Uganda’s lending rates showed mixed trends in February 2026, with the cost of borrowing in local currency inching upward while rates on foreign currency loans continued to ease, reflecting shifting dynamics in the country’s credit market.
According to the March 2026 Performance of the Economy report released by the Ministry of Finance, Planning and Economic Development, the weighted average lending rate on shilling-denominated loans rose slightly to 18.73 percent in February, up from 18.33 percent recorded in January.
The ministry noted that despite the marginal increase, lending rates in local currency have largely remained stable in recent months, supported by improved macroeconomic conditions and a decline in non-performing loans.
In contrast, borrowing in foreign currency became cheaper during the same period, with the weighted average lending rate dropping to 7.09 percent from 7.21 percent in January, extending a downward trend that has been observed in recent months.
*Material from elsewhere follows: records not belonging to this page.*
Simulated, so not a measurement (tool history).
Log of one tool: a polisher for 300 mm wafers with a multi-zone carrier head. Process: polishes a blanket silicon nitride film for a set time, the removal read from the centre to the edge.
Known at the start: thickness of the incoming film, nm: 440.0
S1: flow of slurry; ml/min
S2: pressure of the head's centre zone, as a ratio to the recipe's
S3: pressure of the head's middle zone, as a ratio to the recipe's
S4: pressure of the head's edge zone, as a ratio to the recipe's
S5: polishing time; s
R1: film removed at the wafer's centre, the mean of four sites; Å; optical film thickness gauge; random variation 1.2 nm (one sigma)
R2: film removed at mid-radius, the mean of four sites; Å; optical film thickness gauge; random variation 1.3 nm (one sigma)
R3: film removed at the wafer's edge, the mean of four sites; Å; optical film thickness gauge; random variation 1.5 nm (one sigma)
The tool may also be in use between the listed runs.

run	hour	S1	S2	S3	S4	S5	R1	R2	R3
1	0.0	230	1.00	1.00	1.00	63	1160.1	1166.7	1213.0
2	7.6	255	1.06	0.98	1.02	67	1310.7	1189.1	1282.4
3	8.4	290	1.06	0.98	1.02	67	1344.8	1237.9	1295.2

Meanwhile, the Bank of Uganda maintained the Central Bank Rate at 9.75 percent in March 2026, a level that has been in place since October 2024. The steady policy stance underscores the central bank’s focus on maintaining price stability while supporting economic growth.
Data from the report further shows that total outstanding credit to the private sector registered a slight decline of 0.2 percent, falling to Shs 25,377.04 billion in February from Shs 25,427.94 billion in January. The drop was mainly attributed to a reduction in foreign currency-denominated loans, which contracted by 0.8 percent to Shs 7,549.9 billion.
However, lending in local currency posted a modest increase of 0.05 percent, rising to Shs 17,827.2 billion, partly cushioning the overall decline in credit.
Sectoral analysis indicates that the contraction in credit was most pronounced in agriculture, trade, and the building and real estate sectors. Analysts link this trend to improved repayment capacity among borrowers, as businesses continue to benefit from stronger economic activity, leading to a reduction in loan defaults.
Despite the slight dip in outstanding credit, new lending activity gained momentum during the month. Financial institutions approved loans worth Shs 1.74 trillion in February, a sharp increase from Shs 1.1 trillion recorded in January.
The rise in credit approvals was largely driven by increased lending to business, community and social services, as well as trade and manufacturing sectors.
Personal and household loans accounted for the largest share of approved credit at 30.1 percent, followed by trade at 19.9 percent and business services at 17.6 percent, highlighting sustained demand for both consumption and business financing across the economy.